(From a conversation with Vassil Vassilev.) Suppose we want to have a C++ map where the keys are disjoint, integer intervals of the form [a, b]:
struct interval
{
int min, max;
};
std::map<interval, std::string> m;
m[{0, 9}] = "ABC";
m[{10, 19}] = "DEF";This looks easy enough, we just have to write the proper comparison operator for intervals, right?
bool operator<(const interval& x, const interval& y)
{
return x.max < y.min;
}But what happens if we try to insert an interval which is not disjoint with those already in the map?

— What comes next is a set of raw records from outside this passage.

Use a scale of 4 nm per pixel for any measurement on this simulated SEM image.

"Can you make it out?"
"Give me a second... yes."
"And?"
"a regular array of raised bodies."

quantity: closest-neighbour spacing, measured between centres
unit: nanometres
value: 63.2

m[{5, 14}] = "GHI"; // intersects both {0, 9} and {10, 19}The short answer is that this is undefined behavior, but let's try to undertand why. C++ associative containers depend on the comparison function (typically, std::less<Key>) inducing a so-called strict weak ordering on elements of Key. In layman terms, a strict weak order < behaves as the "less than" relationship does for numbers, except that there may be incomparable elements x, y such that x ≮ y and y ≮ x; for numbers, this only happens if x = y, but in the case of a general SWO we allow for distinct, incomparable elements as long as they form equivalence classes. A convenient way to rephrase this condition is to require that incomparable elements are totally equivalent in how they compare to the rest of the elements, that is, they're truly indistinguishable from the point of view of the SWO. Getting back to our interval scenario, we have three possible cases when comparing [a, b] and [c, d]:
- If b < c, the intervals don't overlap and [a, b] < [c, d].
- If d < a, the intervals don't overlap and [c, d] < [a, b].
- Otherwise, the intervals are incomparable. This can happen when [a, b] and [c, d] overlap partially or when they are exactly the same interval.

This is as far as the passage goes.